I've thought about this case some more, and I'm still not sure the analogy holds.
To simplify things somewhat from the "beams inside a synchrotron" scenario, suppose we have a single object of charge q inside a sort of circular capacitor, which I'll call the "ring" for brevity: a device that can create an electric field directed radially. We put the charged object at the end of a massless arm that runs on a track on the inside surface of the ring. The arm holds the charged object at a particular radius r, which is between the inner radius r_i and the outer radius r_o of the ring. The whole thing is floating in free space (flat spacetime).
Our two observables are, again, a scale under the track (O) and a strain gauge on the arm (O').
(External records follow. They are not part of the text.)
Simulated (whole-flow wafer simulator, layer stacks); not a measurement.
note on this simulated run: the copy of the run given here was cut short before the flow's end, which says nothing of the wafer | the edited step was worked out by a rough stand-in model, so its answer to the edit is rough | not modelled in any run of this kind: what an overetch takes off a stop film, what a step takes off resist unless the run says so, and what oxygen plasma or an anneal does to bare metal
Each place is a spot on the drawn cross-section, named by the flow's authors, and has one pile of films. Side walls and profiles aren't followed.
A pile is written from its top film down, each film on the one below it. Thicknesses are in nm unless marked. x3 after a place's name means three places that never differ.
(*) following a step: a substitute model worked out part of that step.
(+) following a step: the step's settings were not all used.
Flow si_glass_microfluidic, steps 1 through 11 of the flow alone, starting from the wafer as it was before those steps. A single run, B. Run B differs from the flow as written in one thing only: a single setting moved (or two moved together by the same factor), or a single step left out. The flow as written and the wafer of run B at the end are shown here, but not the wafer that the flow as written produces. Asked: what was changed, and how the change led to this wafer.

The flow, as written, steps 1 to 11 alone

First, we consider the case where the q+arm assembly is at rest relative to the ring. We turn on the capacitor and find that the scale and strain gauge show nonzero readings. Call this set of readings A. We expect the readings to be equal: O_A = O'_A.
Now we set the q+arm assembly to rotating around the ring with constant angular velocity omega, and therefore constant relative speed v relative to the ring (but with changing direction). At a given instant, we can set up two local inertial frames (MCIFs): one in which the ring+track is at rest and the q+arm assembly is moving at speed v in a direction orthogonal to the E field generated by the ring; and one in which the q+arm assembly is at rest and the ring+track is moving at -v in a direction orthogonal to the E field generated by the ring.
It seems to me that, locally, these two inertial frames are the same in almost all respects (I'll elucidate that "almost all" in a moment) as the two frames in the straight line case: the rest frame of the charge q, and the rest frame of the capacitor. There is one key complication, though; in the rotating case, there is no longer an exact "force balance" in both frames, because the motions are no longer unaccelerated; the instantaneous relative velocity of the two is orthogonal, but the instantaneous acceleration of q+arm is not zero, it has an inward radial component.
This, to me, means we can't draw an exact analogy between the two scenarios, because we no longer have an exact force balance in the direction of the E field. The reasoning that led to O = O' depended on there being an exact force balance. So I don't see the two cases as analogous.